David McLean 14:18.842 So once we’ve got the raw data in Influx, we start to run analysis on it. And we run all of our analysis just using Python. And in particular, we run a lot of our analysis automatically. So each time the unit connects to our back-end services, and that back-end application writes data into Influx and kicks off an asynchronous Python task, which goes and decides whether or not that unit that just connected has been analyzed recently. And if it hasn’t, then the Python task will go to Influx, and retrieve a large chunk of data, typically about seven days’ worth of data and run a few analyses on it and look at the results. And depending on exactly what analysis we run, it will take one of two actions. So of the analyses are interested in generating the right data. So I talked before about generating power usage or the daily energy usage per unit, so for those kind of the right fields, we want to write those back into Influx. So the Python scripts will just connect back to our InfluxCloud and write information in there. And for other things, like raising alerts on faulty units, we’re interested in informing the rest of the company. So at that point, the Python script will go away. It’ll talk to some of our other services and start raising alerts within the system and start generating actions to core customers or to recall units that are faulty.
David McLean 15:56.429 So it’s a relatively simple pipeline at the moment. So we just transmit data once every four hours, the raw data goes into our back-end, and is written to Influx. And once every day or so, each unit has the last week of data analyzed, checked for any inconsistencies or anything that we might want to raise alerts on. And also, we write with the derived fields back into Influx. So hopefully, that gives you a good idea of how we’re moving the data around. And so at this point, it’s probably good to talk about how we structure our data inside Influx. So Influx holds its data in—well, it starts by using measurements, fields, and tags. So a measurement, which refers to a category of values that you might be interested in looking at. So, for us, the data that we send, the raw data here that comes in, we refer to that as telemetry data. So voltage, current, and temperature, that’s all telemetry data. So it makes sense for our measurement, our category bucket, to be called telemetry. And inside that, we have data points, which fields and tags. So the fields refer to the name of the value that you’re measuring. So if you’re measuring voltage, you’ll fill this voltage. If you’re measuring current, you’ll fill this current. And you can have quite a large number of fields in each measurement. It really depends, exactly, what data you’re gathering. Another way to think about this is your fields should correspond to each sensor that you’ve got. So we have a voltage sensor, a current sensor, temperature sensor, so those are our fields. And the tags are what we’re using to identify each data point. So clearly, we’re likely to work some query out the data for each particular product, maybe to show—excuse me, that was very loud.

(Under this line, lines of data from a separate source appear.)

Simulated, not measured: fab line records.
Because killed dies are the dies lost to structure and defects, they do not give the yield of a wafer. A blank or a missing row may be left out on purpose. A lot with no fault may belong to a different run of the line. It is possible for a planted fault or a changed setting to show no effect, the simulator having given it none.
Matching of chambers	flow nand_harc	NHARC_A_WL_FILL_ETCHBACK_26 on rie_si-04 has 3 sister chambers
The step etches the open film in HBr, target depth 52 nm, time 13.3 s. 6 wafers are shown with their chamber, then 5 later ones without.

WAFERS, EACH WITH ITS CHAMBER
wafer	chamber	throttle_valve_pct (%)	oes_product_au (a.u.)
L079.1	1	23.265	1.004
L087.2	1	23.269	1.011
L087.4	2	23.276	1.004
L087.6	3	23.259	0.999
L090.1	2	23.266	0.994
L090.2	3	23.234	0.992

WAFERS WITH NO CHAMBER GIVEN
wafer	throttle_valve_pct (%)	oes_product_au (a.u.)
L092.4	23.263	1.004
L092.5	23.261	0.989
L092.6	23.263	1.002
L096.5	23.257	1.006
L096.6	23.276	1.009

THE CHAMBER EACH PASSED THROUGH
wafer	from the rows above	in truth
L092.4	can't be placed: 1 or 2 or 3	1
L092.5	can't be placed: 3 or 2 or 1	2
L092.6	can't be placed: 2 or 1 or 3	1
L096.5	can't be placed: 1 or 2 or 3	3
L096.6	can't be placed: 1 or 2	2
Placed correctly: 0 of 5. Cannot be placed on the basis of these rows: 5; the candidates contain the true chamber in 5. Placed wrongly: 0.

David McLean 18:02.363 Sorry, where was I? Yeah. So we’re allowed to be retrieving a few days of data about any given product at a time, and so we tag each of our data points with the products ID that it came from so that we can query them out nice and quickly. And we might also want to tag data points with some more general information. So as an example here, I’ve got battery type, so you might want to look at data across all other particular kind of battery to see perhaps how that battery is performing. Or, for example, if we have an analysis that’s running that say only valid lithium polymer batteries and not acid batteries, we can just query the raw data, the voltage current temperature out straight by battery type and ignore the particular product that they came from. So there are some important things to know and plan about the scheme of design.
David McLean 19:03.142 So the first is that all of the identifying data about each data point should be held in the tags. So the things that identifies where it came from and what generated that data to be held in tags and tags should only have one piece of information in them at a time. So you shouldn’t be storing both the product ID and the battery type in a single tag, you want to split those out and that gives you really nice flexibility in your queries. You can always query with multiple tags, so I can ask for a particular product or I could ask for a particular battery type so long as the product ID was greater than 10, for example. So I can filter flexibly on any of my tags and keeping them separate allows us to do that. As I said actually, in this tag I’ve got here every point obviously have a timestamp. It’s a Time Series Database so every single point comes in with a timestamp. I didn’t put them on, I guess it makes them a little bit easier to look at here. So clearly you can also look by time for the last day of data, a week of data, a month of data. And one of the great joys I find about using Influx is that the query language often allows me to directly get information I’m looking for with a single query using query language. So I’ve got a few examples of why this schema works well for us and the kind of queries that we’re likely to want to run. I read these three example queries and you can see how this schema allows us to make queries about this.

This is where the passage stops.